The State Department yesterday ordered an Afghan diplomat to leave the United States in retaliation for the expulsion of an American diplomat from Afghanistan last week.

The U.S. diplomat, second secretary Peter Graham, was notified Saturday of his expulsion from Kabul on charges, described by the State Department as "ludicrous and wholly without foundation," of trying to trade pornographic literature for rugs.

State Department officials said the expulsion of Graham, one of the three or four top U.S. diplomats in Kabul, was completely unexpected and lacked clear explanation.

"We don't have any clue what it is about," an official said.

Graham had been planning to leave Kabul at the completion of his tour of duty late this month, a fact known to the Afghan government, officials said.

In retaliation for the expulsion, the State Department notified the Afghan Embassy here that second secretary Masjedi Hewadmal "is no longer acceptable to the U.S. government." Hewadmal was given 48 hours to leave, the same period of time accorded to Graham in Kabul, according to department spokesman Alan Romberg.

Romberg also said the State Department is "puzzled and concerned" by recent arrests of white-collar Afghan employes of the embassy by the Afghan secret police. Eighteen such employes, nearly the entire white-collar staff, have been arrested or have disappeared, officials said.

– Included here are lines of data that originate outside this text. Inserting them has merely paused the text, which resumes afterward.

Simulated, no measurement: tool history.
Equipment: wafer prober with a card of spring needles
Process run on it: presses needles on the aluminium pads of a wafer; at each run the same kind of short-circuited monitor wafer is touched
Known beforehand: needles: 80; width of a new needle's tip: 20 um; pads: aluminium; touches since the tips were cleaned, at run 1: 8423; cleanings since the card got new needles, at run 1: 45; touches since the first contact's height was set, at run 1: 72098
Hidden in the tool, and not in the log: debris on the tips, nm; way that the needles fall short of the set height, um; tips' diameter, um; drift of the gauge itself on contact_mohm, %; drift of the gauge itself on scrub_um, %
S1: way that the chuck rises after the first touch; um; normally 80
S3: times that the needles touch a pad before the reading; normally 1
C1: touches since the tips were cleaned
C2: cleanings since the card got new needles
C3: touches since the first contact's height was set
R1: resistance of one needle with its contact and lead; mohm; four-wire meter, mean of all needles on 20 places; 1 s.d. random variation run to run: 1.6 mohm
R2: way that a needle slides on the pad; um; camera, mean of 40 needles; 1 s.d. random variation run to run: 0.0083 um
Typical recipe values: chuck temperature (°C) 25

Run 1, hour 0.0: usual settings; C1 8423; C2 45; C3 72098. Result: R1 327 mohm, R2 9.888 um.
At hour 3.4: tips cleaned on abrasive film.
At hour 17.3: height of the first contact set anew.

Officials said several other recent actions, including refusal to renew visas for Indian and Pakistani employes of the embassy, had made U.S. diplomatic activities in Kabul more difficult. This had led to speculation that the Afghan government may be moving to reduce further or close the U.S. mission in Kabul.

American diplomats in Kabul have been told to deal with administrative and consular activities only and to avoid political dealings that could imply U.S. acceptance of the Soviet-backed Afghan regime.